Talks by Edward Kmett and Cody Roux

Details
We have a super exciting meetup this month. Ed's "get off my lawn" talk should appeal to people of all levels of Haskell, and Cody's will be more technical. I'm listing Cody's talk first because Ed's abstract is so long, but Cody will be talking second.
8:00-9:00: Cody Roux - The Structural Theory of Pure Type Systems
We investigate possible extensions of arbitrary given Pure Type Systems with additional sorts and rules which preserve the normalization property. In particular we identify the following interesting extensions: the disjoint union P+Q of two PTSs P and Q , the PTS &∀P.Q which intuitively captures the “ Q -logic of P -terms” and poly P which intuitively denotes the predicative polymorphism extension of P.
These results suggest a new approach to the study of the meta-theory of PTSs, by examination of the relationships between different calculi and predicative extensions which allow more expressiveness with equivalent logical strength.
7:00-8:00: Edward Kmett - Typeclasses vs. the World
I've decided to do a few "get off my lawn" talks on somewhat more polemic issues, mostly so I can get them off my chest online and in one place, and not have to re-articulate myself from scratch every time I'm asked.

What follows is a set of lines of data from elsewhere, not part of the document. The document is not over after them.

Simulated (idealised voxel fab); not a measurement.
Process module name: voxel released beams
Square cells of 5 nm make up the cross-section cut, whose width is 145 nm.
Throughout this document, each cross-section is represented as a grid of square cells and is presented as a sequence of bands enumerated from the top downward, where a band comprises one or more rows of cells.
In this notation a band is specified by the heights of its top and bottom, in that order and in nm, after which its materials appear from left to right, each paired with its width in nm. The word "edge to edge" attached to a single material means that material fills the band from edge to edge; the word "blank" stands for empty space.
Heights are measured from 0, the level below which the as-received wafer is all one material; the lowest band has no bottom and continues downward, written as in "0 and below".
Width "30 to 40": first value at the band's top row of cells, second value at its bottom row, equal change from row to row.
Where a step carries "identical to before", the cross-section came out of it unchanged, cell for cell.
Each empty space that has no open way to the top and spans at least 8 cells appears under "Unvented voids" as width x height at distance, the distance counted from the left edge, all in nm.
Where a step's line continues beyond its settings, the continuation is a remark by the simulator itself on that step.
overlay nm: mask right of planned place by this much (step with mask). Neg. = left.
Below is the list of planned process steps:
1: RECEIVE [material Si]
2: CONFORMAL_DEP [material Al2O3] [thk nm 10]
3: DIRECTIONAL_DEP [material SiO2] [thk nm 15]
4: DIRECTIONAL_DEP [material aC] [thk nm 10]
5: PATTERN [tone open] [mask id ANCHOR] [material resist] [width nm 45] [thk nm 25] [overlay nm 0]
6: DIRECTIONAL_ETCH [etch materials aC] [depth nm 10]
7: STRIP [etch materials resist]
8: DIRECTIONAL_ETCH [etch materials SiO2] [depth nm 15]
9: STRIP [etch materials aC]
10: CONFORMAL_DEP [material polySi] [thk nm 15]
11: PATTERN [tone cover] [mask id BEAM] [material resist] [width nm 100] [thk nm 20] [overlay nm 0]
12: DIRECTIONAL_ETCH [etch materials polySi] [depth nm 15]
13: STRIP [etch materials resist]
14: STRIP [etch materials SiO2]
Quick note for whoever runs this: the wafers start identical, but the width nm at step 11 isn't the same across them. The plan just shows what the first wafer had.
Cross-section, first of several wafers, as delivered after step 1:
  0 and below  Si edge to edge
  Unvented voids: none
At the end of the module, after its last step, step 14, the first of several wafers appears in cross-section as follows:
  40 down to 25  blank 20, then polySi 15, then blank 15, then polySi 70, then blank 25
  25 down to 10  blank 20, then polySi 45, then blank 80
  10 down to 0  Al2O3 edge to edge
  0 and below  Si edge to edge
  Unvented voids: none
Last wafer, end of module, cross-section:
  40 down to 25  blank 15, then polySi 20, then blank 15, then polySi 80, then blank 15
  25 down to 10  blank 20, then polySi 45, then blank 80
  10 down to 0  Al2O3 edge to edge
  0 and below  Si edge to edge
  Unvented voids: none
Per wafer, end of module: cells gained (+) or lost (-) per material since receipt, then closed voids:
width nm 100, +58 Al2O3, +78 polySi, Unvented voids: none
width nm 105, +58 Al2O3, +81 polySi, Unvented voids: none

There is an oft-repeated notion that implicits a la Scala (confusingly called typeclasses in Coq, Agda, and Idris), module systems, or even object oriented programming techniques are somehow "just better" than Haskell's notion of typeclasses; they let you locally create and pass anything you want at the use site. Strangely, nobody seems to take the other side of the debate -- except to take a cheap shot at Scala now and again!
We'll look at the differences between typeclasses, implicits and ML-style modules. I'll try to tease apart the use cases for making dictionaries first class and see how to recover the safe implicit use cases with typeclasses without giving up coherence, and what you (and your compiler) give up to get the rest.
I'm also often asked if I'd trade in typeclasses for a real module system™ and draw shocked reactions when I say no. Here matters are less clear cut, modules are good for a remarkable number of things, but I hope to articulate a way to think about typeclasses vs. modules that at least drives home the costs and limitations of purely module-based reasoning in terms of refactoring. Along the way I'll showcase how we might look at the role of a better module system (e.g. Backpack) in Haskell.
Lest I come off completely biased, I'll be taking a few shots at the limitations of typeclasses, and talking about the inherent abstraction ceiling and costs of Haskell's current approach. Haskell is bad at abstraction; everyone else is worse.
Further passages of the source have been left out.